‘The People’s Monetary System’: Banking Reform and Banker Bashing in Post-Civil War America
Adam McKie | 28 October 2013
◇ Modern History | North American History | Economic History
Last week we witnessed the Co-Operative Group lose its controlling share in its banking division to two US hedge funds, placing doubt in the future ethical stance the bank was committed to. We also recently watched JP Morgan, the US’s biggest bank, issued the largest bank fine ever at $920 million for malpractice and ‘unsafe and unsound practices’, whilst Barclays was faced with £150 million of fines for ‘reckless behaviour.’
Five years after the collapse of Lehmann Brothers (or for Despicable Me fans, The Bank of Evil), whose failure brought the world economy crashing to its knees, these events have rightfully led to questions in the media over the lack of banking reform – legislation appears to have stagnated and banks seem to have maintained the same levels of financial freedom globally as before the crash. So begin fresh rounds of ‘Banker Bashing’.
Yet from the Occupy movement to endless tirades on BBC’s Question Time, ‘Banker Bashing’ is far from a new phenomenon. ‘Picture the lamp-posts of Wall Street’, William Sylvis warned Americans in 1868, ‘ornamented with the bloated carcasses of the money shavers, gold gamblers, and land-sharks, who are robbing the government and the people.’ The ‘fraud’, ‘persecution’ and ‘robbery’ of the existing financial system must end, he argued, or else a bloody ‘spirit of vindictiveness’ would meet the bankers and ‘blood letting’ would begin.[1]
Sylvis (1828 – 1869), an Iron Moulder from Philadelphia and the leader of the first national organisation of workingmen and women in the United States, the National Labor Union (1866-72), echoes the overwhelming resentment that ordinary citizens felt towards the financial establishment and its perceived corruption. Indeed whilst reading his speeches and writings this year it struck me, as it may have to readers just now, how similar such antagonism still exists amongst the Western world.
These recent debates, however, are far from original. Plans to separate retail and investment banking stretch back over 80 years to Franklin D. Roosevelt’s Glass-Steagall legislation, and the quest to instrument a fairer ‘moral’ form of international banking reaches well into the nineteenth century.[2] But if we are to look back further in history, beyond the usual parameters of the twentieth-century to the emergence of corporate capitalism in the mid-19th-century ‘Age of Capital’, are we presented with a fresh perspective? Can it offer us an alternative to the triumphant rise of the financier, and indeed capitalism itself?[3]
The case for significant changes in the financial sector was forcefully made by Sylvis, who denounced Wall Street and its ‘idolatrous’ ‘false monetary system’ that ‘robbed the many for the benefit of the few.’[4] The interest rates determined by the ‘money-lenders and financial gamblers’, he claimed, amounted to ‘a system of legal robbery’ that degraded ‘employer and employee’ alike.[5]
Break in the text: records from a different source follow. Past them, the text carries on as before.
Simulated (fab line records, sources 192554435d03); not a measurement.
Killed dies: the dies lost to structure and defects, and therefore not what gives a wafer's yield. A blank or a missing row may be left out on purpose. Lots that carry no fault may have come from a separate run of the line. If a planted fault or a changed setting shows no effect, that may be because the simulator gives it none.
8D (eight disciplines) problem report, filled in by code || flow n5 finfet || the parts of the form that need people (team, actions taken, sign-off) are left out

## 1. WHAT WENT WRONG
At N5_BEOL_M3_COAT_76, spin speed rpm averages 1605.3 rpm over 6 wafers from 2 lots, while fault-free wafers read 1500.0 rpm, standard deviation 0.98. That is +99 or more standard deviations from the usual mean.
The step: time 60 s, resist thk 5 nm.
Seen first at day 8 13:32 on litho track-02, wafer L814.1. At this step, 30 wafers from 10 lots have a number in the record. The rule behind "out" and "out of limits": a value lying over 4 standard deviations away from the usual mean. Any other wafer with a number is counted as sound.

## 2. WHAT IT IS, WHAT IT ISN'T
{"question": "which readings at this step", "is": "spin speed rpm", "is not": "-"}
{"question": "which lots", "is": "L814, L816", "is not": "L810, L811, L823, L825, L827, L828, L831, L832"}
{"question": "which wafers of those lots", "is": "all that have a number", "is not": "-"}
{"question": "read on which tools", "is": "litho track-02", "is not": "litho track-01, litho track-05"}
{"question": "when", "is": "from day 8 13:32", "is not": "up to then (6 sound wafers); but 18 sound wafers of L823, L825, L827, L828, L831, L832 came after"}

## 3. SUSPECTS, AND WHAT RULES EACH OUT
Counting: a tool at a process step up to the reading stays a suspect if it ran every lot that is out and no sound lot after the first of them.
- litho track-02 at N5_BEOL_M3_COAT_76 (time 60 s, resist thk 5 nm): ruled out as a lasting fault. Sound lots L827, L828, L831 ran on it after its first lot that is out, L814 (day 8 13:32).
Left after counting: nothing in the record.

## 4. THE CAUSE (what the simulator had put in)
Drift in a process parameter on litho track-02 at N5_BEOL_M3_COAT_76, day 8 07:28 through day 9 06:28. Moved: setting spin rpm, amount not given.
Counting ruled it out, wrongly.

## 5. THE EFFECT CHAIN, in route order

Acting in response to the emergence of industrial capitalism and the subsequent deskilling, loss of status and commodification of their labour, American workingmen began to compare their dependency on wages to a form of slavery; the abolition of ‘wage slavery’ was sought just as chattel slavery had been abolished during the American Civil War (1861-65). A ‘new centre of slave power […] Wall Street’ had emerged and placed citizens into the bondage of financial dependency and exploitation; the nation ‘had become subservient […] to a moneyed aristocracy.’[6] The power of capital, it was argued, threatened to enslave government and citizen alike.
In response the National Labor Union, an estimated 400-600,000 strong organisation, proposed a social and monetary ‘revolution’ that aimed to replace the ‘public thieves’ and ‘idle drones who fatten upon what they steal’ with ‘the true American or peoples’ monetary system.’[7] The plan was simple: the power to loan capital would simply be removed from banks and placed instead in the hands of the federal government, which would become the sole lender, offering loans at a nominal 1.5% irrespective of colour, race or gender but based on real estate equity. The capital would allow workers to establish cooperatives and challenge the emerging wage system. [8]
The ‘Greenback’ economic plan, however, was not merely evidence of American Socialism. Although international in scope and developed alongside key intellectuals of the European left the state would play no role in running cooperatives: they simply provided the capital. [9] Similarly the sanctity of property was never violated. Unlike European workers’ movements, which actively planned to confiscate property, the NLU assured ‘that the protection of life, liberty, and property are the three cardinal principles of government’ and at no point attempted to violate this doctrine.[10]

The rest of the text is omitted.